Because CAFTA is projected to expand the disproportionately negative impacts of NAFTA on U.S. Latino workers and wage levels and will impose on millions of Central Americans the same kind of damage that NAFTA caused many Mexicans, the Congressional Hispanic Caucus, of which Cuellar is a member, voted to oppose CAFTA. Cuellar’s support for CAFTA was unusual since only three of the Congressional Hispanic Caucus’ 21 members and 15 of the House of Representative’s 202 Democrats supported the controversial NAFTA expansion. The Central American Council of Churches, numerous Central American Catholic bishops and leading U.S. Latino civil rights organizations, such as the League of United Latin American Citizens (LULAC), urged Congress to reject CAFTA.

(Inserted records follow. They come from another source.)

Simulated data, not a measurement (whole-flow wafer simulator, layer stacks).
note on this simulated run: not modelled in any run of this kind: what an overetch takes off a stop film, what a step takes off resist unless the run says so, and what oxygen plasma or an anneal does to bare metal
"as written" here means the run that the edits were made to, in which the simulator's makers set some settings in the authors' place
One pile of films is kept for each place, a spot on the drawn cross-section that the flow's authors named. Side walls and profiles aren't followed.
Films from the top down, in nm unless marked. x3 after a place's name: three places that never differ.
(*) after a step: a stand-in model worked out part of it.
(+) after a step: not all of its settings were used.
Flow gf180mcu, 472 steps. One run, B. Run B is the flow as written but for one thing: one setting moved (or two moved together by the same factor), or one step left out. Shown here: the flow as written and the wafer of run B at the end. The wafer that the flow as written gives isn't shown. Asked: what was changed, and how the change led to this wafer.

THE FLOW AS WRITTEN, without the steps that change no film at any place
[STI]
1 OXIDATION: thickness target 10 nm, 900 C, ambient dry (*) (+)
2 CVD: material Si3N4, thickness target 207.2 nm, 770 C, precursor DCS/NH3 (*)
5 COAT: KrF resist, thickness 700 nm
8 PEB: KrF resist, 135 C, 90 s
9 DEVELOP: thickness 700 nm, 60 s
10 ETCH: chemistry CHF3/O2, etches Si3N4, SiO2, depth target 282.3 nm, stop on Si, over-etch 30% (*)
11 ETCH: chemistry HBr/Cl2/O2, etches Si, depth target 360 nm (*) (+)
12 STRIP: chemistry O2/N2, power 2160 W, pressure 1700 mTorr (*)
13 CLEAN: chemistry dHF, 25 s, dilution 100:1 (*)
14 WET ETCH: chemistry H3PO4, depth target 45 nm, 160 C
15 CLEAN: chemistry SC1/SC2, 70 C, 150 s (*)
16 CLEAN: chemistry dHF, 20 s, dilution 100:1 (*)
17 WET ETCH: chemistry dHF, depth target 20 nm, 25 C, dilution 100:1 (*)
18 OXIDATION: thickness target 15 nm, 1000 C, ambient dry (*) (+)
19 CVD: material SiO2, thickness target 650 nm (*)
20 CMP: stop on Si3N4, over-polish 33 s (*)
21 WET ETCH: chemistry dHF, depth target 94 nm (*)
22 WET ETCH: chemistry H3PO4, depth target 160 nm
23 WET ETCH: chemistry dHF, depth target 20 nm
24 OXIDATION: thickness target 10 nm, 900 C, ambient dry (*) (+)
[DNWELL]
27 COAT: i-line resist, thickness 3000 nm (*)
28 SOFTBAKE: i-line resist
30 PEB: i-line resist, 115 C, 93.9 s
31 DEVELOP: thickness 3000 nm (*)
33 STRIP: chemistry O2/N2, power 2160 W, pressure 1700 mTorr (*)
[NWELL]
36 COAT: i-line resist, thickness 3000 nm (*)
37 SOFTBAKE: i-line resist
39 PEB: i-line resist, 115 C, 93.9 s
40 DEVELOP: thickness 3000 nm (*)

In announcing his support for CAFTA, Cuellar said, “My support for [CAFTA] is about one thing: jobs for the people here in Texas.” However, CAFTA is simply an expansion of a trade model that has already proven to have disastrous effects on Texas and on Cuellar’s 28th District in particular. Since the beginning of NAFTA in 1994, 3,323 workers in the 28th District have been certified for just one narrow government program because they lost their jobs to NAFTA, and this number represents only the small percentage of workers who could meet the difficult qualifications for this program. Under NAFTA, which CAFTA would expand further, Texas lost nearly one in 10 of its manufacturing jobs, or about 76,700 jobs.